Japan's economy grew faster than expected in the fourth quarter with a stimulus-fueled rebound in domestic demand and a corporate investment revival masking rising deflationary pressure and the risk of a slowdown in 2010.

The government, which has been pressing the Bank of Japan to broaden its policy response to deflation, drew little comfort from the 1.1 percent expansion in the world's second-largest economy compared with the previous quarter. The median forecast in a Reuters poll of analysts was for growth of 0.9 percent.

Markets focused on the record 3 percent annual fall in the GDP deflator as a sign that the large gap betweensupply and demand was pushing Japan deeper into deflation. Japanese government bond futures hit a two-week high after the data.

Domestic demand was the economy's brightest spot in October-December, adding 0.6 percentage point to GDP growth, the first positive contribution in seven quarters.

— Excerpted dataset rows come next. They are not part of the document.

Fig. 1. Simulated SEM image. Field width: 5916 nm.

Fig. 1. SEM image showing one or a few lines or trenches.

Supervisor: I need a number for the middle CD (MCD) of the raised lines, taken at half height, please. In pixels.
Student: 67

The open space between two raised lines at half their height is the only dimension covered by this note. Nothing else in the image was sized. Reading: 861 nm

That momentum was likely to fade, economists said, citing the dwindling impact of stimulus announced by the previous government and uncertainty over how quickly the new administration plans would boost consumption.

The gloomy outlook leaves Japan's policy-makers with the vexing question of how to achieve high growth when the huge public debt limits the government's ability to pump-prime the economy and when the central bank has exhausted its conventional policy options.

While such deflationary tendencies persist, the need for a policy response centered on the BOJ is increasing, not diminishing, said Tetsufumi Yamakawa, chief economist at Goldman Sachs Japan.

BOJ POLICY

The BOJ reviews policy at a two-day meeting that ends on Thursday and most economists expect no change in monetary policy. The central bank pumped more cash into the banking system at an emergency meeting in December and has signaled it is ready to ease again if financial markets destabilize.

Government officials have been pushing the BOJ to do more to fight deflation, although they have avoided the fierce criticism that preceded the BOJ's emergency meeting in December when one minister said the central bank had fallen asleep at the wheel.

Finance Minister Naoto Kan said on Monday the government could not be optimistic about the economy even though the risk of another recession had receded.

I think the government may look at the GDP figures as reasonably good news but will maintain its policy support and remain vocal on monetary policy, said Adrian Foster, head of financial markets research at Rabobank International in Hong Kong.

One risk stems from a policy shift introduced by the Democratic Party-led government that was voted in last year.

The new government is shifting money away from the public works projects favored by its predecessor and is supporting household spending instead, a policy that has a less direct impact in a country with a strong propensity to save, and which could briefly slow economic growth.

Public works spending has fallen for two straight quarters and the outlook for private consumption is uncertain until the effect of government payouts to households with children begins to show, said Takeshi Minami, chief economist at Norinchukin Research Institute in Tokyo.

Domestic demand was a key driver of growth last quarter. Private consumption gained 0.7 percent, compared with a 0.6 percent rise the previous quarter and a median forecast for a gain of 0.3 percent.

Corporate investment rose 1.0 percent, the first gain since Q1 of 2008, but less than a forecast for a 1.5 percent gain.

Copier and camera maker Canon Inc (7751.T) plans to boost its capital expenditures by 2 percent to 220 billion yen ($2.4 billion) for 2010 after slashing spending by 40 percent in 2009.

As the world economy recovers and central banks globally start tightening monetary policy, the BOJ may not move along with them, making the yen weaken naturally, said Takuji Okubo, chief economist at Societe Generale Securities in Tokyo.

The fourth quarter growth was the fastest since a 1.3 percent expansion in April-June 2009 and translated into an annualized rise of 4.6 percent, beating a 3.7 percent forecast.

The U.S. economy grew at an annualized clip of 5.7 percent in the same quarter, while the euro zone economy expanded 0.1 percent on the quarter.